The Zeno Narrative has been debunked as a hoax by scores of researchers, and it has been shown to have actually been copied from Columbus’ own descriptions, and others, of Mexico and the Caribbean islands, with some artful name changes. And the accompanying map was apparently copied from a chart made in 1539. Finally, Nicolo Zeno has been conclusively placed in Italy during the period he was supposed to have been sailing and exploring. Court records show that he was less than heroic, being convicted of embezzlement in 1396 and imprisoned for five years.

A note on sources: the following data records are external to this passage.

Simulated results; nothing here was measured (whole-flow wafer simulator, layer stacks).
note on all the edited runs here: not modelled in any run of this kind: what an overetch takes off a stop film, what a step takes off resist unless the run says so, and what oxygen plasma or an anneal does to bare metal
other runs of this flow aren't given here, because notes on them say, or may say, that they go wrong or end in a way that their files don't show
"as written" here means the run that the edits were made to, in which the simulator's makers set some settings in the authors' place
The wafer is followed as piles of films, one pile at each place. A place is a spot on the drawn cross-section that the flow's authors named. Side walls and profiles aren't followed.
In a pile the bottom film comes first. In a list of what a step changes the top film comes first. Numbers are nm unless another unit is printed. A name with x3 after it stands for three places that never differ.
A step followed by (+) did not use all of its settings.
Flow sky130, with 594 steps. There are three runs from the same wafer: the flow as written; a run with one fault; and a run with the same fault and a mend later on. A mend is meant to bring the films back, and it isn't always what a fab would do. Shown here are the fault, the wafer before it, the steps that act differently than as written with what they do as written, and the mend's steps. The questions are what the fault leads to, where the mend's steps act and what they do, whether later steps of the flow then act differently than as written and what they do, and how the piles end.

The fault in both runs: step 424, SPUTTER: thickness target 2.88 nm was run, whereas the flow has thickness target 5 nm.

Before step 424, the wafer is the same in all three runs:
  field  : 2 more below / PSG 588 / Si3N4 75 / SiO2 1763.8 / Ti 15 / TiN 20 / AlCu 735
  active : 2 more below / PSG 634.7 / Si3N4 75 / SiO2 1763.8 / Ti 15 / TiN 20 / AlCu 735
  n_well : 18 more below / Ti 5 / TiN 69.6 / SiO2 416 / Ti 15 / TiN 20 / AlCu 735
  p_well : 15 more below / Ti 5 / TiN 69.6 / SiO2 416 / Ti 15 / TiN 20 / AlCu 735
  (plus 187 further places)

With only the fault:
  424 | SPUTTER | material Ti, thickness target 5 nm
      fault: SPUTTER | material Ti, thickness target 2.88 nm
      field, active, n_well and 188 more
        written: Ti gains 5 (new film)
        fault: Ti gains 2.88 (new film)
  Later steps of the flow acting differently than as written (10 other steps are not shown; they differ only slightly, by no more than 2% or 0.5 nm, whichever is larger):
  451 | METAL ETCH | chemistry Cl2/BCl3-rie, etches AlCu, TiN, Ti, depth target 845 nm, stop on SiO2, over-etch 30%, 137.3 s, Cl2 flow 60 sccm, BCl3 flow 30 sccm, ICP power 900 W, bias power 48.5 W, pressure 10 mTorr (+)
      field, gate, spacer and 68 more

Author Andrew Sinclair today continues to cling to the story, and has claimed that the mythical expedition was a secret mission of Templars, Gnostics and Freemasons to establish a religious and military empire in the New World, with Venetian cooperation. Most historians, geologists and archeologists place little credence in the theory. Well, okay. None, really. But there are some curious items that have been linked to the tale: the Westford Knight and the Newport Tower. And, of course, Rosslyn Chapel.
The Westford KnightLocated near the town square in Westford, Massachusetts is a slab of rock that is purported to have been carved with the image of a Knight Templar, holding a sword and a shield. Most who have examined the rock say it appears to have been a combination of natural erosion lines with a “punch-carving” of a sword hilt, while the shield has been painted on recently. True believers say it was placed along a popular path for tribal traffic in the late 1300s by Henry Saint-Clair’s expeditions. Archeologists say that’s nonsense. It was more than likely buried under a hillside at that time, and the sword carving was made in the 1800s by a pair of boys. The Templars themselves had not existed as an Order for almost 100 years at the time of Saint-Clair’s alleged expedition, so the question is obvious: why would anyone take the time to carve a 12th century image of a knight on a rock when there was no real connection to them to begin with?
The Newport TowerA little bigger and a lot more enigmatic is a round, stone tower in Newport, Rhode Island. At first glance, it certainly looks like the ruins of a medieval European tower. And without a great leap of imagination, if you believe that post-trial Templars were stomping around the New England coast three centuries before it became New England, it might even look like a round Templar church.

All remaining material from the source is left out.